Opinion
No. COA14–83.
2014-07-1
Attorney General Roy Cooper, by Assistant Attorney General Teresa M. Postell, for the State.Mary McCullers Reece for Defendant.
Appeal by Defendant from Judgment entered 4 June 2013 by Judge Mark E. Klass in Davidson County Superior Court. Heard in the Court of Appeals 23 June 2014. Attorney General Roy Cooper, by Assistant Attorney General Teresa M. Postell, for the State. Mary McCullers Reece for Defendant.
STEPHENS, Judge.
Background
On 1 February 2012, Defendant pled guilty to misdemeanor larceny in Guilford County Superior Court. The trial court sentenced Defendant to 120 days imprisonment, but suspended the sentence and placed Defendant on supervised probation for 18 months. The judgment also provided that Defendant's probation could be transferred to Davidson County.

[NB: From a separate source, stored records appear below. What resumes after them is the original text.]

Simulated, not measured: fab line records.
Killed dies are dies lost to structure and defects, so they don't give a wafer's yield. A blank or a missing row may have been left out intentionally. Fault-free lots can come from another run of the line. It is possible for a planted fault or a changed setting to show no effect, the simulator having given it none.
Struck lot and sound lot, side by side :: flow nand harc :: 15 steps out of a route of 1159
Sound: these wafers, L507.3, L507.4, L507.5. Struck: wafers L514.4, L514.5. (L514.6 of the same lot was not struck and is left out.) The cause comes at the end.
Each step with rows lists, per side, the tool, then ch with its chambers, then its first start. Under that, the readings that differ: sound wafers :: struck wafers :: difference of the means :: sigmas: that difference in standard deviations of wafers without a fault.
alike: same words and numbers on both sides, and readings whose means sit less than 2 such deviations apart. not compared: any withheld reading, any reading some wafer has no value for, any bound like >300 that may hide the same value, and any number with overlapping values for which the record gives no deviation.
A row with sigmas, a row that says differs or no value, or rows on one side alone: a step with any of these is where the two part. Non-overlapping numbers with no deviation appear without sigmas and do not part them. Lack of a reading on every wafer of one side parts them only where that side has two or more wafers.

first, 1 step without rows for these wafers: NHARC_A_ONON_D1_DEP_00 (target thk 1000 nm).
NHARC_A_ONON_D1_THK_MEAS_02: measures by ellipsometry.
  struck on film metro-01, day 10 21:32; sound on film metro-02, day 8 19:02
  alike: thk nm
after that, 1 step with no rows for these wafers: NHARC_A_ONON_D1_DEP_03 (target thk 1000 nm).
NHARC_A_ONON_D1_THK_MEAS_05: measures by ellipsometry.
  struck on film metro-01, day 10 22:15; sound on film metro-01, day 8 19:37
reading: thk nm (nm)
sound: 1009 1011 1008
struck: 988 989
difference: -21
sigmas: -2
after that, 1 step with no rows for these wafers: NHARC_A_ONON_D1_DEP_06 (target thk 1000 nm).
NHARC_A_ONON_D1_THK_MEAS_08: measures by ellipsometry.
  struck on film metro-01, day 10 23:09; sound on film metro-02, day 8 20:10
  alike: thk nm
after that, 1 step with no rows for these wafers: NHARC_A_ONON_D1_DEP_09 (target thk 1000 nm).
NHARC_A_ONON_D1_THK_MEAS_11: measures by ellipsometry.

On 12 March 2013, Defendant's probation officer filed a violation report alleging four violations, including an allegation that Defendant violated the condition that she “[c]ommit no criminal offense in any jurisdiction.” The trial court conducted a probation violation hearing on 4 June 2013. Defendant admitted the violations, and the trial court revoked Defendant's probation “for the willful violation of the condition[ ] that [ ]she not commit any criminal offense....” The trial court also modified Defendant's original sentence to 90 days and activated that sentence, giving Defendant credit for 2 days served. On 12 June 2013, Defendant filed a handwritten notice of appeal without the assistance of counsel.
Discussion
As a preliminary matter, we note that Defendant's pro se notice of appeal violates Rule 4 of the North Carolina Rules of Appellate Procedure. In pertinent part, Rule 4 provides that any party entitled to appeal must do so by either (1) “giving oral notice of appeal at trial” or (2) “filing notice of appeal with the clerk of superior court and serving copies thereof upon all adverse parties within fourteen days after entry of the judgment....” N.C.R.App. P. 4(a). In addition, Rule 4 requires that a party designate “the court to which appeal is taken” in its notice of appeal. N.C.R.App. P. 4(b). Defendant's notice of appeal indicates that it was timely filed on 12 June 2013, but there is no evidence such notice was served on the State. In addition, Defendant's notice of appeal fails to designate the court to which appeal is taken.
Nonetheless, this Court has held that a party's failure to include evidence of service with a notice of appeal is waived when the opposing party participates without objection, as the State has done here. State v. Ragland, –––N.C.App. ––––, ––––, 739 S.E.2d 616, 620, disc. review denied, ––– N.C. ––––, 747 S.E.2d 548 (2013). Furthermore, “an appellant's failure to designate this Court in its notice of appeal is not fatal to the appeal where the appellant's intent to appeal can be fairly inferred and the appellee [ is] not [misled] by the appellant's mistake.” Id. (citation, internal quotation marks, and certain brackets omitted). Plaintiff's statement in the handwritten notice that she “would like to appeal [her] sentence of 90 days” is sufficient to fairly infer her intent to appeal, and the State's participation indicates that it was not misled. Accordingly, “[D]efendant's failure to serve the notice of appeal and [her] mistake in failing to name this Court in [her] notice of appeal do not warrant dismissal.” See id .
On appeal, counsel appointed to represent Defendant has been unable to identify any issue with sufficient merit to support a meaningful argument for relief and asks this Court to conduct its own review of the record for possible prejudicial error. Counsel has shown to the satisfaction of this Court that she has complied with the requirements of Anders v. California, 386 U.S. 738, 18 L.Ed.2d 493 (1967), and State v. Kinch, 314 N.C. 99, 331 S.E.2d 665 (1985), by advising Defendant of her right to file written arguments with this Court and providing her with the documents necessary for her to do so.
Defendant has not filed any written arguments on her own behalf and a reasonable time within which she could have done so has passed. In accordance with Anders, we have fully examined the record to determine whether any issues of arguable merit appear to exist. We have been unable to find any possible prejudicial error and, therefore, conclude that this appeal is wholly frivolous.
NO ERROR. Judges HUNTER, ROBERT C., and ERVIN concur.
Report per Rule 30(e).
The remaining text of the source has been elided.